Transfigurations: Transgressing Gender in the Bible is a one-person, multi-character, multi-gender play that explores the stories and lives of gender variant characters in the Bible. While I was touring my Homo No Mo play, I began to meet a wide diversity of people within LGBTQ communities including different types of transgender people of different ages and backgrounds. I was struck by both the similarities in my story with theirs and the many profound differences. I also witnessed oppression and derision of transgender people by lesbian and gay folks who were not transgender. This shocked me as I assumed I had entered a loving, progressive, rainbow collective of sorts only to discover the same oppressions from the wider world replicated. 

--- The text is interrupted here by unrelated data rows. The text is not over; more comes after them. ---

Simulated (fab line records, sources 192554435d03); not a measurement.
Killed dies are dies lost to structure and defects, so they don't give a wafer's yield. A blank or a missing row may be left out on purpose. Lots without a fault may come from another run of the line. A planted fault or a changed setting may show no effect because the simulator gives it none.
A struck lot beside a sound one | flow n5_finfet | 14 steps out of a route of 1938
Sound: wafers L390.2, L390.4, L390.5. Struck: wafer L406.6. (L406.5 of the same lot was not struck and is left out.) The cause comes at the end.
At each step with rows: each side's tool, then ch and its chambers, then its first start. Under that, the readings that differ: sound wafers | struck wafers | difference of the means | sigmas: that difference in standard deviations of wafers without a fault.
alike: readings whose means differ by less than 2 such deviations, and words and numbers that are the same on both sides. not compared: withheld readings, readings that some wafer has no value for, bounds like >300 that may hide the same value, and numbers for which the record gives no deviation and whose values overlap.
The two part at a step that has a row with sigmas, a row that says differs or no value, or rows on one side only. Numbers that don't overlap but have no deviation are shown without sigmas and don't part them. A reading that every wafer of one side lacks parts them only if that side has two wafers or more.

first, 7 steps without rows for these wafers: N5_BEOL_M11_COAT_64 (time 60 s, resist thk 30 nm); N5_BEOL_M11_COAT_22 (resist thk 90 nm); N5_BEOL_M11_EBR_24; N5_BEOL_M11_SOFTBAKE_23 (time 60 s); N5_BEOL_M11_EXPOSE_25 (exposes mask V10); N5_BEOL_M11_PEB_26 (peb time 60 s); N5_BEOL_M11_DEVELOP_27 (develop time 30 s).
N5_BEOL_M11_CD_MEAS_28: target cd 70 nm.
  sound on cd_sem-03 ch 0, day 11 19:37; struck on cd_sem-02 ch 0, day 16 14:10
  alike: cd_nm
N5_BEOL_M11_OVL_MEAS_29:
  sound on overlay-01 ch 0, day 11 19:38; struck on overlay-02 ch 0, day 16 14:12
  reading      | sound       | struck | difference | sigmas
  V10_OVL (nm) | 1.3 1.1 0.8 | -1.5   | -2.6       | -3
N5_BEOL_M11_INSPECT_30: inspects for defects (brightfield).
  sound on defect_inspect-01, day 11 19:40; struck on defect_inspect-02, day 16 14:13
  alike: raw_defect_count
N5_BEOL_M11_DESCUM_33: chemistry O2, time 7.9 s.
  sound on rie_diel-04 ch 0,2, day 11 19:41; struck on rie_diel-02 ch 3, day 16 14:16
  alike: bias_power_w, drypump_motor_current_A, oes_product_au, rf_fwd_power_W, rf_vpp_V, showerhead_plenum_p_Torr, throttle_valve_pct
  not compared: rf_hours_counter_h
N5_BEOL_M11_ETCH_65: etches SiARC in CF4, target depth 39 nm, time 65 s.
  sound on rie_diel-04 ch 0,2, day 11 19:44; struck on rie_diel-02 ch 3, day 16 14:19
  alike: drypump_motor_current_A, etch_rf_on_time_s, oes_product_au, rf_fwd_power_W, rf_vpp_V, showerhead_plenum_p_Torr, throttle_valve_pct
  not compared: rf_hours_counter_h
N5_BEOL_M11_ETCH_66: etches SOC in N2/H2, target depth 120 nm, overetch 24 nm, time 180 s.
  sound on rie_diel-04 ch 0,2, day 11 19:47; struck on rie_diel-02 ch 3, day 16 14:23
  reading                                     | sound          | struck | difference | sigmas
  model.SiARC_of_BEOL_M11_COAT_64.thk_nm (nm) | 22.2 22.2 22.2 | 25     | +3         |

I also noticed how lots of gays and lesbians conflated gender with orientation. I would hear narratives like, “My nephew is a total sissy, so I know my sister will have problems when her little boy grows up to be gay.” No doubt many of us gay guys were sissies before we came out as gay, but gender difference does not always mean someone is gay or lesbian. I heard people devise gay theology assuming fem-acting Bible characters, like the man with the pitcher of water doing a job reserved just for women and children, MUST be gay men. I countered, no, not necessarily, they may simply be gender variant or as Kate Bornstein puts it, “gender outlaws.” So I took off my gay lenses and slipped on my gender lenses to discover who in the Bible transgresses and transcends gender. 

Who are some of the characters you out in this play?

Of course I look at eunuchs, who I do not view as modern equivalents to transgender women. Eunuchs are gender-variant sexual minorities well represented in both the Hebrew and Christian texts, but they did not typically choose this identity for themselves. I look at the two different stories of Ethiopian Eunuchs (yes there are two) as well as Hegai, the eunuch who helps a Jewish girl named Haddassah become Queen Esther. In addition to eunuchs, I look at characters like, “the man with the pitcher of water.” I weave into that Gospel narrative a coming out story a trans* woman related to me, and speculate how the room Jesus sent the disciples to find came to be empty. I also look at Bible heroes like Deborah and Jacob and Joseph and reveal ways that they break the rules of gender outlined in their cultures, and how they rise above them. 

What resources did you draw upon for this piece?

My two primary sources were the transgender people I interviewed as I began the writing process and the Bible itself. I was trained at Nyack College how to study a text using the traditional tools of Biblical scholarship, including referring to original languages, but I also used non-conventional methods like Bibliodrama, in order to explore and study a text through theater. It’s amazing the sort of things that pop out of a text once you stage it. 

What was your contribution to Gender Outlaws?

I was thrilled that Kate Bornstein and S. Bear Bergman included a scene from Transfigurations in their anthology, Gender Outlaws: The Next Generation. I shared the scene of the “man with the pitcher of water.” We entitled it, “Transgressing Gender in Passover.”

Why did you serve as a producer for the doc This is What Love in Action Looks Like?  

Most of the times ex-gay survivors do not get to tell our stories for ourselves. Other people, often well meaning, do that for us, but as a result, the story changes, gets misshapen and misrepresented. When I heard that Morgan Jon Fox was going to take his footage from the historic 2005 summer protest of the Love in Action ex-gay facility and turn it into a documentary film, I wanted to be part of the project to make sure that the story of survivors was heard alongside of the narratives of gay activists. At key points in the filmmaking process I was able to weigh in and take part in the shaping of the story arch. I am very pleased with the outcome. 

Any other projects you’d like to mention? 

I feel the need to document my work and get it out to a larger audience, so soon I will begin production on a high quality DVD recording of Transfigurations. Also, I have begun writing a theological memoir of sorts mixing my own story with my off-beat versions of Bible stories. I am happy to have married a brilliant artist, Glen Retief, who recently won the Lambda Literary Award for gay non-fiction for his book, The Jack Bank, a Memoir of a South African Childhood (www.glenretief.com). As his partner, I promote the book and help him edit recent essays he has written about bullying. These days Glen and I are growing more and more concerned about climate change and the challenges and responsibilities we face today and in the future. Suddenly many other political issues seem like minor squabbles compared to the real possibility that by 2030 our world will be radically altered. The worse case scenarios are being confirmed as likely outcomes and swift actions by governments, communities and individuals need to happen immediately. No doubt these issues will take on a larger role in our lives and our work.